Gary, Christian, Chris (if you are listening), et al.,
I totally agree with Christian on this one.  eBird is a fantastic source of 
information and should be useful for Gary's desired outcome (original email 
below), however I must point out something that has been frustrating me for the 
last few weeks on eBird.  A personal desire of mine would be to have a calendar 
of all the possible species in my area of interest marked with the date of 
their 
highest count or highest number of checklists reporting that species so I could 
say to myself, "Oh yeah, it is time to go looking for murrelets!" or "Oh yeah! 
It's jaeger week! (similar to Discovery Channel's Shark Week)"  The user 
interface of histograms is great if you have a specific bird you are hunting 
for, but when you want to ask yourself "Where should I go birding, and what 
should I look for this time of year?" that question is not easily answered from 
the histograms without a lot of scrolling or without diving into a single 
species account.  One may argue that you can look at the high counts data in 
chronological order, but chronological order includes year, so the earliest 
record in terms of years is listed first.  If the data was ordered by month 
then 
day and year was ignored (Jan 1st of any year comes before Sept 13th of any 
year), then it would be much more useful.  

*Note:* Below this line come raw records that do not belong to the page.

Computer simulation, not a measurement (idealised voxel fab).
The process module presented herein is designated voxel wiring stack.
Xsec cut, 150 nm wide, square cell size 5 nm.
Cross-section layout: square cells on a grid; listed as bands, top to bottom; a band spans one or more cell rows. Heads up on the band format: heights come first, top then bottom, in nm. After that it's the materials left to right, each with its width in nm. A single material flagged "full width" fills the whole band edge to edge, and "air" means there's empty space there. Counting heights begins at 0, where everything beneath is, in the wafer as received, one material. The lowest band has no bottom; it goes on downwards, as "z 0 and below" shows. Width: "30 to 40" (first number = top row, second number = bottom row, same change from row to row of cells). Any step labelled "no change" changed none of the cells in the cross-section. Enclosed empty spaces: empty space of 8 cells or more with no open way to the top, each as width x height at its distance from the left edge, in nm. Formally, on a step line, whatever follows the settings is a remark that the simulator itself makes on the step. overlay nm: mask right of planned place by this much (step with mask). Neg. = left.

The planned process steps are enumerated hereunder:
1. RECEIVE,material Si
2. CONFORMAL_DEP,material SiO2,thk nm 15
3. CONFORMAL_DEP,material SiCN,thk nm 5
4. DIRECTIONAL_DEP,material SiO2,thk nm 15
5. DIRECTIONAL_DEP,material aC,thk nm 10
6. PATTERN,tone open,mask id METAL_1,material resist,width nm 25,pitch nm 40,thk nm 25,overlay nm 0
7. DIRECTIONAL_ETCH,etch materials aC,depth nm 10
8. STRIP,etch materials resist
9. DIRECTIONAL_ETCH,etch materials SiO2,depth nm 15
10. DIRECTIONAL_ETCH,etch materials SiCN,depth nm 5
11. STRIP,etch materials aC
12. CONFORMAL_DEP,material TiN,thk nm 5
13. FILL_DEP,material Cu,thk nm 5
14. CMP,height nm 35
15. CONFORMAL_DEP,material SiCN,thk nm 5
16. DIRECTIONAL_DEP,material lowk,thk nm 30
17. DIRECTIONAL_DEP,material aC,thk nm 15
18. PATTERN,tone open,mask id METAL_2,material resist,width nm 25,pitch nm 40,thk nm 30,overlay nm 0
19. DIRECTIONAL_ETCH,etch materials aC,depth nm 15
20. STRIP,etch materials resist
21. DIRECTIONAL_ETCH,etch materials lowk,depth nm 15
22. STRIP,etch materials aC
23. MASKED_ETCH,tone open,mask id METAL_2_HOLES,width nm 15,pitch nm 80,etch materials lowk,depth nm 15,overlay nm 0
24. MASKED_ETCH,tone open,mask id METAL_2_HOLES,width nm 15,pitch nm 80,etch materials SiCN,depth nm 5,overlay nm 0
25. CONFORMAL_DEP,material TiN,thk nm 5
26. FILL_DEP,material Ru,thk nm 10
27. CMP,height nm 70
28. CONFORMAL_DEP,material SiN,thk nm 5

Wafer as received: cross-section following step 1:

The important part here to me is that the expert user of eBird who is an expert 
birder in that location can easily pare down the list in their head to get the 
information they want.  However, the inexperienced birder/eBirder doesn't have 
that internal database to readily pull from.  This may be a 
recently-moved-to-the-area birder, a novice, or a person who just hasn't had 
enough interest until now to look for those specific dates (my personal boat).  
I personally glean this kind of information from posts others have made to 
COBirds: the best time for Sabine's Gulls in Northern Colorado is the second 
and 
third weeks of September, the best time for murrelets is the first or second 
week of November (I actually forget), the best time for nocturnally migrating 
Upland Sandpipers is the last week of August or the first week of September.  
But wouldn't it be nice if we just had that on a calendar?  Sure I could use my 
personal calendar to put the date of the high counts or most checklists 
submitted with that species, but then it wouldn't alter with time as more data 
gets entered.  


So how many of you know that the best week to find Arctic Loon, Whooping Crane, 
Ancient Murrelet, and Common Ground Dove in Colorado is the second week of 
November?  (This took some time and plenty of scrolling for me to figure this 
out)  It is somewhat odd to think about it that way, but why not have all those 
species on your radar when you are out or thinking about going out birding?  It 
will make you stop for those second glances at birds which you may think are 
just the usuals (Common Loon, Sandhill Crane, some sort of diving duck or 
grebe, 
or your local doves).  These are the kinds of data that I think help people 
become better birdwatchers (okay... I should show my true colors, better 
listers).  


This is similar to the kind of information Dave Leatherman (CSU entomologist 
and 
birdwatcher) has stored in his head (on paper?) about insect species occurence 
in Colorado and which birds eat those insects.  He knows when those insects 
will 
be hatching or invading (pardon my ignorance on the subject) so he can then 
find 
those trees most suited to hosting that insect and thus find the birds that 
love 
that as a food source at that time of year.  This is different thinking than I 
believe most birdwatchers (personal conjecture only) have about finding 
species.  I think the bulk of birdwatchers leave a little (a lot?) to chance or 
just go out looking for some birds for their own enjoyment.  Sure one may 
monitor COBirds and say, "Hey, they are seeing Little Gulls this week, maybe I 
could find one of those here at my local lake instead of driving two hours to 
see that one..." but what if there isn't that kind of thought process or there 
just haven't been any sightings of that species recently to spark your own 
interest?  This calendar would turn on your personal radar to that possibility. 
 


So, I went to Science Pipes (sciencepipes.org) to try to build my own eBird 
data 
stream to make this calendar a reality.  It was not possible to build this kind 
of data stream, because you can only use one species at a time (from what I 
could tell), and there was no way to output to a calendar or a text list of 
dates of high counts or highest number of checklists submitted for that 
species.  I just couldn't see a way to program this into the Science Pipes 
output and there is no batch method to loop through all the species to make 
this 
possible either.  If I had access to the data, I could theoretically program 
this myself with a loop or just a database query, but that isn't possible.  I 
envision the possibility of a form where you can customize this loop to just 
your target area (be it state, county, or hotspot) over your time period of 
interest (all year, just fall migration, just your one week visit) and maybe 
even limit by target species (hopefully greater than five species is possible). 
 
Then one gets back a calendar showing what the best times to go looking for 
that 
species are maybe even with a little padding on each side (depending on that 
species's histogram's standard deviation).  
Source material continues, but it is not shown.